Saturday, December 29, 2007

December 29, 1808:

Andrew Johnson's Birthday


In the annual cycle of presidential birthdays, the last belongs to Andrew Johnson, 17th President of the United States, Unionist Senator and War Democrat of Tennessee, successor to Lincoln and, until 1998, the only president to have been impeached. Much to-do is starting to be made about the upcoming bicentennial of Lincoln's birth in 2009; but the 200th anniversary of Johnson's birth, only about six weeks earlier, will probably receive about as much attention as the bicentennial of President Filmore's birth in 2000 or President Pierce's in 2004. (The other President Johnson, Lyndon, will have a centennial in August 2008.)


Andrew Johnson is also the only president who was inarguably born dirt poor, though others, such as Lincoln and Nixon, have come from very modest circumstances. The 1911 Encyclopaedia Britannica put it this way: "His parents were poor, and his father died when Andrew was four years old. At the age of ten he was apprenticed to a tailor, his spare hours being spent in acquiring the rudiments of an education. He learned to read from a book which contained selected orations of great British and American statesmen. The young tailor went to Laurens Court House, South Carolina, in 1824, to work at his trade, but returned to Raleigh in 1826 and soon afterward removed to Greeneville in the eastern part of Tennessee.
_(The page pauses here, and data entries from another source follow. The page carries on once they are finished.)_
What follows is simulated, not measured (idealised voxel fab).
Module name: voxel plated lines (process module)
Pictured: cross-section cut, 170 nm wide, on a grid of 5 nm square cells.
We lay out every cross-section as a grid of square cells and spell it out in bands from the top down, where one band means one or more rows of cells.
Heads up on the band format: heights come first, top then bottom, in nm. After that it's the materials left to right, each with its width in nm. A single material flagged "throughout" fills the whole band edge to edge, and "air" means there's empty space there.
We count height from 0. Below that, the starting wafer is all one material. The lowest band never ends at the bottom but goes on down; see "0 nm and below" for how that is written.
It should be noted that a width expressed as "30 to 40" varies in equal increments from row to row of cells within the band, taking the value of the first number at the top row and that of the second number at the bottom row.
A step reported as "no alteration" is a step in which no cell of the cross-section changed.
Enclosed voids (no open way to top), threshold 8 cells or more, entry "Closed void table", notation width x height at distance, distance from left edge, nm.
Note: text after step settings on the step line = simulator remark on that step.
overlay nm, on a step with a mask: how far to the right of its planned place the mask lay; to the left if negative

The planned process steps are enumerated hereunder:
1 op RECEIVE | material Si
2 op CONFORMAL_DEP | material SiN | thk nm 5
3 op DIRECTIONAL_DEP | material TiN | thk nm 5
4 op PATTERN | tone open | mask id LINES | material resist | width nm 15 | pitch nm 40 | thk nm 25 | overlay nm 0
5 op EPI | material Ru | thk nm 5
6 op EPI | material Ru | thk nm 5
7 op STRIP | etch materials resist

"He married during the same year Eliza McCardle (1810-1876), much his superior by birth and education, who taught him the common school branches of learning and was of great assistance in his later career. In East Tennessee most of the people were small farmers, while West Tennessee was a land of great slave plantations. Johnson began in politics to oppose the aristocratic element and became the spokesman and champion of the poorer and labouring classes."